Vets Take Flight in 1940s B-25 Bomber

By Stephanie Parkinson

August 31, 2012 Updated Aug 31, 2012 at 6:28 PM EDT

Fort Wayne, Ind. (Indiana’s NewsCenter) - Almost 70 years later a war plane finds a new purpose. This year at the Fort Wayne Air Show volunteers from the Disabled American veterans are taking vets up in a B25 bomber.

The plane is an Army Air Corps bomber from the 1940s. Back then it was used in combat during World War II but now it has a new mission.

"They served us and we can attribute a lot of our freedom because of what they did for us,” said Lynn May, volunteer, DAV.

The Disabled American Veterans is a volunteer organization that gives vets the chance to go back up in the aircrafts they once flew in combat. In a flight on Friday in Fort Wayne there were two men who both served in WWII.

"It’s a great experience to be back in it, just to sit in it, it’s thrilling,” said Donald Wolfe, veteran.

The B25 is well-know for the Doolittle Raid on Japan in 1942. The military made 11,000 of these aircrafts back in the 40s.Today about 30 of those are still in flight.

"This was the pinnacle of aviation back then so to know there are only 30 of these flying, it’s a pretty neat thing to see,” said May.

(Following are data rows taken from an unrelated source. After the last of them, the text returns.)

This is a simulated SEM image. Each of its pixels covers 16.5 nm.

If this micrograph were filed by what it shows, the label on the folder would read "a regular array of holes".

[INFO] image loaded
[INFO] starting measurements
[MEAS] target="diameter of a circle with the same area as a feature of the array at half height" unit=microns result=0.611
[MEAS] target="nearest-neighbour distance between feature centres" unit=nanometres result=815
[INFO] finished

The flight team on this B-25 has taken so many veterans up and they all talk about how each one has a different and incredible story to tell.

"It’s one way to keep the history alive. It’s so important to know where we came from so we know where to go and this plane helps keep that history alive,” said May.

This aircraft will be on display all weekend for people to come and check out as thousands flock to Fort Wayne for the air show.